Board certification alone does not count as a quality measure. The organization may take action based on physician completion of an ABMS or AOA board performance-based improvement module (generally, in conjunction with maintenance of certification) at least every two years. These activities may be used as a quality measurement activity to meet PQ 1 Element A. Under certain circumstances, the organization may use measures from other national or regional performance-based designation programs to satisfy some or all requirements for PQ 1, Element A. The organization must discuss this in advance with NCQA to determine if the designation program meets the criteria.
NCQA prices a program and any programs it qualifies as derivative programs using the pricing tier that includes the total number of physicians measured in all the programs an organization brings forward. No individual physician is counted more than once for the purposes of determining which pricing tier is used, but the total of all physicians in all programs determines the tier used for every program.
Yes. In prior versions of PHQ, NCQA required organizations to include all programs that met the definition of taking action in the survey, NCQA had a narrower definition. Because under PHQ 2013 organization chooses which programs to include or exclude in a PHQ survey, NCQA has broadened the definition so that if it chooses, an organization may opt to have programs certified that may not have been required under the prior PHQ.
For PHQ 2013, NCQA has defined taking action as: 1) Publicly reporting performance on quality or cost, resource use or utilization; 2) Using performance on quality or cost, resource-use or utilization measures as a basis for network design (such as tiering) or benefit design; 3) Using performance on quality or cost, resource-use or utilization measures to allocate rewards under a systematic, pay-for-performance program; 4) Reporting performance on quality, cost, resource use or utilization to physicians to support referral decisions.

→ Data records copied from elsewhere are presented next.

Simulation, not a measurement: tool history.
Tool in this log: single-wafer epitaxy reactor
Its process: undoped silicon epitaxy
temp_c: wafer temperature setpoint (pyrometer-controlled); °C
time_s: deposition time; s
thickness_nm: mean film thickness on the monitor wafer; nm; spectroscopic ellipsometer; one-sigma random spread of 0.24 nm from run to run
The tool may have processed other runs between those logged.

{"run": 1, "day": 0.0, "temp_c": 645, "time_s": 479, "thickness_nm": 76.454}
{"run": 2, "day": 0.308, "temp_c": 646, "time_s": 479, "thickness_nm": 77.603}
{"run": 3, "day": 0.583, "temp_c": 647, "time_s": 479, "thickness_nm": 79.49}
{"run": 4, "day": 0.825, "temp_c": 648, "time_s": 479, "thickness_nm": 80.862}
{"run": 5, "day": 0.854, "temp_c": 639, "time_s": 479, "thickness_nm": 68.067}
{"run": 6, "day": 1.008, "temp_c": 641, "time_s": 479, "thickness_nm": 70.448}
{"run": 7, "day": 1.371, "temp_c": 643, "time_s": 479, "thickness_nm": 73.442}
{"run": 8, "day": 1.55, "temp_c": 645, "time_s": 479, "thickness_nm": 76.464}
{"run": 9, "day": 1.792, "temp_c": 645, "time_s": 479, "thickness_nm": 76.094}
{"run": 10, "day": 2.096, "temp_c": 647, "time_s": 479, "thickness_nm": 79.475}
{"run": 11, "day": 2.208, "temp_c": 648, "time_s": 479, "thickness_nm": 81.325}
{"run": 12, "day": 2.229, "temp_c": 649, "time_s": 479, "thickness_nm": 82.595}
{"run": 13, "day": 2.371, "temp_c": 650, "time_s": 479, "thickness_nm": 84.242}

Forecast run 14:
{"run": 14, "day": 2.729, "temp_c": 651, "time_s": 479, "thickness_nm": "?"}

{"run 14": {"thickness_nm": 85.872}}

If an organization is interested in certification for a program that includes actions not include an action defined above, it should contact NCQA to determine eligibility.
Yes. QI 9, Element D is NA for Renewal Surveys for all factors. This is because organizations that undergo Renewal Surveys are already required to submit and are scored on preventive health HEDIS measures. Organizations undergoing Interim and First Survey options are not required to submit HEDIS measures.